Feature #18501
closedEnable UTF-8 by default
Added by Michael Stucki over 16 years ago. Updated over 13 years ago.
0%
Description
UTF-8 needs to be enabled by default.
(issue imported from #M7942)
Files
utf8_by_default_v2.patch (15.9 KB) utf8_by_default_v2.patch | Administrator Admin, 2010-11-10 10:24 | ||
charset_defaults_v2.diff (16.3 KB) charset_defaults_v2.diff | Administrator Admin, 2010-11-18 01:38 |
Updated by Benni Mack about 14 years ago
What needs to be done in order to have TYPO3 be completely unicode:
- TYPO3 needs to talk UTF-8 all through the core
- The connection to the database needs to be utf-8
Note: It doesn't matter if the DB is UTF-8 or not, because the database only needs to know in which format the data is going to be sent from and to TYPO3 (that is: the connection info). However, we encourage people to make their DB utf-8 by default.
1) We're just talking about the TYPO3 Backend for now, because that's where you usually put data in the database. If a backend user is choosing his language for the backend, TYPO3 takes a character set that it has defined t3lib_cs->charSetArray that fits to the language. so by default english or danish is using "iso-8859-1", russian is using "windows-1251". So far so good. The whole backend is rendered that way and TYPO3 is also using the chosen character set in order to save it to the database. This is getting a real mess if you have a backend user that speaks "english" and another that speaks russian, because then there are datasets with different character sets in the DB!!! Anyway, the famous [UTF-8][forceCharset] tells TYPO3 to always use "utf-8" (or something else) and not use t3lib_cs->charsetArray for that. This means: forceCharset allows TYPO3 to speak one charset regardless of what language a BE user has set.
2) The UTF-8 connection is determined through the database. In MySQL this can be set in the server connection (character_set_connection), but can also be overriden by sending "SET NAMES utf8" with every connection establishment.
Imagine some evil setups:
- No forceCharset is set, so multiple users with different languages (that have different charsets in t3lib_cs->charsetArray) read and write datasets, even the same datasets. This is chaos.

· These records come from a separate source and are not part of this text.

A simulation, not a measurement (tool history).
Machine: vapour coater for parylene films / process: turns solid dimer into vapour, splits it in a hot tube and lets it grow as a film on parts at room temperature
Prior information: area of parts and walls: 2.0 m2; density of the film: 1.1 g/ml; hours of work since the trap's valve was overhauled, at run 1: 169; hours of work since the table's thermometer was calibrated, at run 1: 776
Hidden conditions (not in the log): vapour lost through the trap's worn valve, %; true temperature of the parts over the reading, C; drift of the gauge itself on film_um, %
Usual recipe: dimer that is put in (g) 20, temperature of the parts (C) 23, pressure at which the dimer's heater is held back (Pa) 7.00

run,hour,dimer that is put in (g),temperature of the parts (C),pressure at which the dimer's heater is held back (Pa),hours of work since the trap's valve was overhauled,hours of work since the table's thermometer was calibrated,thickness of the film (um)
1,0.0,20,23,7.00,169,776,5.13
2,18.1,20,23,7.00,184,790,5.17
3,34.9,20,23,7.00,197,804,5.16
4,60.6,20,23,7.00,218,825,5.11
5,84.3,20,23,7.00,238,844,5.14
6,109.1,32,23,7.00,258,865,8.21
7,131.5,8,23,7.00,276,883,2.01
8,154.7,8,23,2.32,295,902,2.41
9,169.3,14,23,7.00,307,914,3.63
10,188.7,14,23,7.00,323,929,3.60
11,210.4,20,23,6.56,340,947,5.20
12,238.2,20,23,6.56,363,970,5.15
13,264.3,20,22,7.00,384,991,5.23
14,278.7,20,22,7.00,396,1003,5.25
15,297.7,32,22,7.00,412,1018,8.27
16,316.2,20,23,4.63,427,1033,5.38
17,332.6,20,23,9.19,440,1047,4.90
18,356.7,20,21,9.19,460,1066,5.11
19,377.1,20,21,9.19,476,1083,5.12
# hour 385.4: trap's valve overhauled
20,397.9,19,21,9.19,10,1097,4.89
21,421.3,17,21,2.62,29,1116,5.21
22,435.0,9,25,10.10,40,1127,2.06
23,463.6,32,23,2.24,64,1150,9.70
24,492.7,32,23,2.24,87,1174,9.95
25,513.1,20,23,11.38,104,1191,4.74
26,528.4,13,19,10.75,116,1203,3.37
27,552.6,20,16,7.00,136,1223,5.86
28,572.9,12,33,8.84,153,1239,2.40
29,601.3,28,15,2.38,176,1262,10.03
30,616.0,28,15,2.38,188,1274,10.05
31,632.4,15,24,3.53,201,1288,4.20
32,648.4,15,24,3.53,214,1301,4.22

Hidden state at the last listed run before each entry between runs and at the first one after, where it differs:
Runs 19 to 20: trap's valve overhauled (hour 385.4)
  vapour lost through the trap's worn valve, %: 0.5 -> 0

- forceCharset is set, so TYPO3 always reads and writes data in utf-8, which is cool. However, if the DB connection is not set, or the DB server is configured so the connection is "latin1" by default, DB thinks the UTF-8 data that TYPO3 sends is "latin1", and then re-converts it to UTF-8 (if the DB is utf-8), or just stores the data as it is in the DB. This actually works and is no problem, AS LONG AS you don't change the DB connection to UTF-8, which would result in a mixed setup within the DB once you read and write again. Here you need a manual upgrade of your DB, some infos can be found in BT issue #18686 (http://bugs.typo3.org/view.php?id=8227)
These are cases where the TYPO3 installation is messed up big time, and require a lot of work to change.
Advantages by having UTF-8 by default:
- If your FE speaks UTF-8 by default as well, no charset conversion is needed anymore, which will speed up the whole rendering process.
- Having everything with UTF-8 allows a better transition to v5 (don't know how this will look like, but we know UTF-8 is better than any mixed setups :))
So. The attached patch does this:
Deprecation of any other character set than UTF-8. For two versions the installation can run in other setup, but in 4.7, the option "forceCharset" will go, because it should always be utf-8 anyways. Additionally "multiplyDBfieldSize" should have been deprecated for a long time.
A) config_default.php
First, the two important parameters "forceCharset" and "setDBinit" are set to "-1", because we need to find out if the parameter was changed in localconf.php or if the installation still uses the original default setting. So, if the options are still "-1" after the inclusion of localconf.php, the installation uses the default setup and has not modified anything. It is checked if the site has been upgraded already (compat_version) 4.5. If the site has been upgraded to 4.5 through the upgrade wizard, the user is on his own.
The whole code in config_default.php could be dropped again in 4.8 when migration is done for all installation (dunno yet).
B) Helper function in t3lib_db.php to determine if the current connection is UTF-8. This is useful because this can happen through the server configuration or overriden via setDBinit.
C) When installing TYPO3 through the 1-2-3 installer create the new database with UTF-8 by default.
D) Small change in the update wizard code in order to allow some displaying information without having to show the "next" button all the time. Helpful to let people know what their setup is.
E) Upgrade wizard, that shows the information about the current information and a link for a tutorial that explains complex scenarios and how people could upgrade their Backend + DB to UTF-8. We discourage people to have an automated way for doing this.
TYPO3 thinks the site has been completely upgraded if:
- forceCharset has been unset in your localconf.php
- AND compat_version is set to 4.5
Thanks to Michael Stucki for getting this on the way and explaining everything. Thanks to Tolleiv Nietsch for testing the patch.
Updated by Christian Kuhn about 14 years ago
Committed by Stucki to trunk rev. 9481 for 4.5 beta1